PEP 263 comments

Fri Mar 1 15:34:02 EST 2002

huaiyu at gauss.almadan.ibm.com (Huaiyu Zhu) writes:

> I've been following this discussion with quite some interest, but I do not
> have the background to delimit the scope of various concepts.  Is there a
> gentle introduction to a unicode-newbie?

There are a number of introductions to Unicode; you may want to search
www.unicode.org, e.g.

http://www.unicode.org/unicode/standard/WhatIsUnicode.html

> >IMO, the Python source code parser should never see any text data[1]
> >that is not UTF-8 encoded.  
> 
> Presumably this discussion only concerns unicode strings - I don't think
> want to lose the ability to read in arbitrary binary data as a raw string.

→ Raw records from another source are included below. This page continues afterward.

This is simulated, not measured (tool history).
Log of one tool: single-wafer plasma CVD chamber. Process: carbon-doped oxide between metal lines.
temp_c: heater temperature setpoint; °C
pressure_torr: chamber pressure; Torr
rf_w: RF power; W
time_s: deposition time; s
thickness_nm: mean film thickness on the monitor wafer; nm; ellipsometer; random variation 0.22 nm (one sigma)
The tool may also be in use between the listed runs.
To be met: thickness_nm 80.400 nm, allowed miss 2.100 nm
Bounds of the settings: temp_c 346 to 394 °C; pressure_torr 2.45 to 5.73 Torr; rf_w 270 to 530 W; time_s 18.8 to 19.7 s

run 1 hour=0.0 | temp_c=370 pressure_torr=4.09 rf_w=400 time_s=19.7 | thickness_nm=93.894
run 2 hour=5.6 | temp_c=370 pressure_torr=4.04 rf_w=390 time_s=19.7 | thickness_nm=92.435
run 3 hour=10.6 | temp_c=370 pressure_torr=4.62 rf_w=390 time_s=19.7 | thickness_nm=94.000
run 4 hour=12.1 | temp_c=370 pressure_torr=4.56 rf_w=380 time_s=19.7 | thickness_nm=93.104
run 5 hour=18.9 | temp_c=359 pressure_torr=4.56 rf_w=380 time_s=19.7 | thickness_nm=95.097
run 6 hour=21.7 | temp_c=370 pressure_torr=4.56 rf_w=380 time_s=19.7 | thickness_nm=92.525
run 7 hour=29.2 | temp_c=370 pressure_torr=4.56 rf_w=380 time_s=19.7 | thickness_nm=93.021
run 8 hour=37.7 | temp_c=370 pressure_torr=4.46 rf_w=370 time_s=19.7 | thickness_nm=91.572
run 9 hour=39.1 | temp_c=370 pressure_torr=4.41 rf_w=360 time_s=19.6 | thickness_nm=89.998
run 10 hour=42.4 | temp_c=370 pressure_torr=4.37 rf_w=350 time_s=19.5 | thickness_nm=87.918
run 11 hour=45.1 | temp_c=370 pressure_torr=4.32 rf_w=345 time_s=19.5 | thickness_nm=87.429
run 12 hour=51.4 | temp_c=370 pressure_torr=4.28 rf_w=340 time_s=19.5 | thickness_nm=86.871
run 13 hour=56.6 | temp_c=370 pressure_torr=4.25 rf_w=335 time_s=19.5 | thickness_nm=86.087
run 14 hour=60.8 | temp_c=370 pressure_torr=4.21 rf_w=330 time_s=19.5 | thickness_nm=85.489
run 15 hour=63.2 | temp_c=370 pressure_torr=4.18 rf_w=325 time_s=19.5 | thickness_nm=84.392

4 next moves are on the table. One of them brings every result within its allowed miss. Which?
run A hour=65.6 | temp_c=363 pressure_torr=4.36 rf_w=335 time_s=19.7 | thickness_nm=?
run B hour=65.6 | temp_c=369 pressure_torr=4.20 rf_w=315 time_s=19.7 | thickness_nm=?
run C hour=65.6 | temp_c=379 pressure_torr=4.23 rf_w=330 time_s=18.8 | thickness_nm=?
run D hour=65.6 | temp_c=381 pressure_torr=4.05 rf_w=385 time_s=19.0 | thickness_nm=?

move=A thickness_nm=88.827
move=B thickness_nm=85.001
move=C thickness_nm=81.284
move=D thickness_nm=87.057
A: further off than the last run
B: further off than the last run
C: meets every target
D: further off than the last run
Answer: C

First and foremost, the discussion is only about source code. A byte
string should certainly be able to store arbitrary bytes. Under
Stephen's proposal, it would indeed not be possible anymore to put
arbitrary binary data into source code.

> >[1]  Ie, Python language or character text.  It might be convenient to
> >have an octet-string primitive data type, in which you could put
> >EUC-encoded Japanese or Java byte codes.  
> 
> What's the difference between this and a raw string (a byte sequence) that
> you can translate into any other encoding?

Arbitrary binary data uses don't have a character set. If they are
character data, they should be stored as a character string (which, in
Python, is a Unicode string).

Regards,
Martin